Steve MacSween wrote:
> 
> Negative, way back in the day the best recycler around was Dave Quay at ASAP 
> in Atlanta.
> One of Dave's employees developed a turbo kit for the 240d, which did not 
> sell in large
> numbers but was enjoyed by most who bought it. Was not a high-pressure setup, 
> just added
> some extra OOMPH.
> 

Reeves Callaway did a kit for the 240D, I not completely certain if Recaro seats
were part of the deal or optional. Looks like this one has MBZ seats. 

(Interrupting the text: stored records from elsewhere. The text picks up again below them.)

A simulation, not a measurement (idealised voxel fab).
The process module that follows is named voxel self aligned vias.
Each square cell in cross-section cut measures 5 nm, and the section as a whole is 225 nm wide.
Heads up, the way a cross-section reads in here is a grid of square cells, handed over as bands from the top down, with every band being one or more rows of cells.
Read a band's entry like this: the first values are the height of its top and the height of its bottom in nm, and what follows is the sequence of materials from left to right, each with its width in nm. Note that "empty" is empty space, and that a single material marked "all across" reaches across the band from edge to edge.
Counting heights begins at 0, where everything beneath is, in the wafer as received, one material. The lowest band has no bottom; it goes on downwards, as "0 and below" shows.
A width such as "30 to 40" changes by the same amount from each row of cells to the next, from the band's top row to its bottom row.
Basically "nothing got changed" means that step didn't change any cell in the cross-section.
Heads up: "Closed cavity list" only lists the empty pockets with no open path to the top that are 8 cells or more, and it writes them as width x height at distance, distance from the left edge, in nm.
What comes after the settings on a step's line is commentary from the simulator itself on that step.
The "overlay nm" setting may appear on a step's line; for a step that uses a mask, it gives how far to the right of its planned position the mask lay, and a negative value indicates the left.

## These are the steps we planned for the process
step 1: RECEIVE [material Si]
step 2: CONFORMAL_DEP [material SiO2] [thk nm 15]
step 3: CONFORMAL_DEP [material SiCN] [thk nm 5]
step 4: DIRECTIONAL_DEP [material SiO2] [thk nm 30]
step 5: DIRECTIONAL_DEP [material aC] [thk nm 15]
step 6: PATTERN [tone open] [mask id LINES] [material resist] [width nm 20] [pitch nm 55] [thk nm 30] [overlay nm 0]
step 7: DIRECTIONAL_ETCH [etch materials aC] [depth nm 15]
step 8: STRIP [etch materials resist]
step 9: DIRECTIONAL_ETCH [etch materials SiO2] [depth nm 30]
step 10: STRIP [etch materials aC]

    Source:  Motor Trend, May 1983 v35 p76(2).
                                                                              

Full Text COPYRIGHT Petersen Publishing Company 1983

Diesel With a Difference

Throw a leg over the bolster and slip into the Recaro's palm. Feel the soft
glove leather and fondle, please, the buttons for the contour bladders. Then
lock your hands on the 3-spoke wheel, using the leverage to snuggle your
buttocks to the seat. Pull the shoulder belt across your lap and hook it home.
Twist the ignition and watch the gauges snap to attention. The lights burn as
steadily as coals through the dash panel and the machine steals a few seconds
to ready itself for business. Time is measured by the pumping in your chest
and the wait seems much too long . . .

Okay, okay, stop twitching. You weren't waiting for an electric pump to stoke
the Webers, you were indulging another electronic function, the one that
supplies juice to the machine's uuuuuhhhmmm, aaahhhh, pre-heat system, the
kind of system that brings life to a--yes!--diesel!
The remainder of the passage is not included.